Four years ago at the spring district delegate meetings, we noted that while agriculture was good, MFA must be prepared for an inevitable business cycle downturn.
At the time, the overall economy had suffered through a recession that began in late 2008. Still, much of agriculture did very well during this period.
We all knew in 2012 that we were at the top of the ag cycle. We just didn’t know when, how fast or how much it would change. We have a clearer picture now.
Most key agricultural statistics today paint a somber picture for the near term:
- In 2015, net farm income was down more than 50 percent from 2013 highs.
- 2016 net farm income is projected to fall for the third year in a row.
- Operating costs have fallen but not to the extent income has.
- U.S. and world grain production is outpacing demand.
- Strength of the U.S. dollar is reducing exports.
- From a row-crop standpoint, this will push corn and bean values to levels that will challenge positive cash flow on many farms.
- Pork and dairy prices currently reflect modest profits at best.
There are other factors that will impact agriculture: an election, new regulations, political paralysis.
That’s not a forecast for gloom and doom. Bright spots will reduce the impact of this downturn. Those bright spots include low fuel prices, historically low interest rates, today’s strong producer balance sheets, and the fact that beef prices are respectable and enhanced by low feed costs.
Your cooperative is positioned to help you minimize the impact.
During the best years of agriculture, MFA did a good job of strengthening its balance sheet. Many of you have done the same.
That strength has allowed us to pursue growth and expand operations. It also positioned MFA for the challenges of today’s marketplace.

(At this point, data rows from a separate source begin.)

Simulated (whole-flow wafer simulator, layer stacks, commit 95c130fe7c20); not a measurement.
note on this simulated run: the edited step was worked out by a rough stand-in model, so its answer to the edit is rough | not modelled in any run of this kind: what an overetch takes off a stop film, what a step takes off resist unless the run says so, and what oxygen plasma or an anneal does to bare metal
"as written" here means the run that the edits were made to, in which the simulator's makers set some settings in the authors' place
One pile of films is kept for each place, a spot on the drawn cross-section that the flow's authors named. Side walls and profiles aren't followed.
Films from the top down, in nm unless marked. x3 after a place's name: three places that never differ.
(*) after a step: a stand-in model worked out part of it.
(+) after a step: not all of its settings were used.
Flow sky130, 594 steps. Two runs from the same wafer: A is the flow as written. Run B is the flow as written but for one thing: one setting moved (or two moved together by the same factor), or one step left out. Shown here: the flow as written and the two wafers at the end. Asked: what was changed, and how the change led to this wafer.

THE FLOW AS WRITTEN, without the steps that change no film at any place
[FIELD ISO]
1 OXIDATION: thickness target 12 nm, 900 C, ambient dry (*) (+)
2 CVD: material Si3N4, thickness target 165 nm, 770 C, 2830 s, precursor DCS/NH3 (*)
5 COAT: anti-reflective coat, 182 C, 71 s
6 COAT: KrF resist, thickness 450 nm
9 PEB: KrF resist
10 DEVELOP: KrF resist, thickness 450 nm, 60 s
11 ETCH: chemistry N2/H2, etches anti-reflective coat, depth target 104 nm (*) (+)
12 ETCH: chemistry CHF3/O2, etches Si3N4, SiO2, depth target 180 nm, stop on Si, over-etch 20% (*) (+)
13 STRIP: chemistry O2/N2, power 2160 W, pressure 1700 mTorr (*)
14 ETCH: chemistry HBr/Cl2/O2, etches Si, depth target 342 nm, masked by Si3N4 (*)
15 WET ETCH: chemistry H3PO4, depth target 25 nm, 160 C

MFA is financially sound, as evidenced by current levels of working capital and net worth. The reduction in working capital from all-time highs is directly related to financing acquisitions and joint ventures over the last few years. That’s part of an overall plan.
But we didn’t just concentrate on the financial side.
We also made sure we addressed talent and technology—two areas that have a direct impact on your farming operation.
In terms of talent, MFA has the best workforce in the trade-territory. We are committed to challenging MFA employees to improve their skillsets. This is accomplished through relevant training programs—both in-house and outside, professional training.
In addition, we are dedicated to protecting the safety of MFA’s workforce. This is evidenced by the success of our SHIELD program that just wrapped up its first year.
During the district meetings, those attending heard from young people who are part of MFA’s Ag Experience program. Those individuals were hired full-time after graduation.
MFA’s Ag Experience program is designed to attract the best and brightest students to MFA. There is tremendous competition for these graduates. There simply aren’t enough to meet agriculture’s demand. MFA has the people side covered.
MFA continues to be innovative in both product and service offerings that provide value to you. That innovation shows up in the new software system MFA is installing that will drive efficiencies. Innovation is evident in MFA’s PowerCalf offerings as well as Nutri-Track stewardship.
MFA’s MorBrand agronomy offerings continue to excel in university trials and, more importantly, in member fields.
All of these are designed to help members be more efficient (profitable) in their operations. Now more than ever, MFA continues to prove its value to your operation, whether it’s increased net revenue per acre or per animal.
In summary, there is no doubt that agriculture will be facing tough economic times. All of us need to continue striving to be better managers and become more efficient. Profit levels will not be what they were from 2010 to 2014.
That is not, however, a cause for despair. It is a call to action. All of us need to keep things in perspective. We must all visualize what we want and what we can control rather than worrying about what we fear.
We must look for opportunities. They are out there. And we don’t want to miss them. That should be our focus.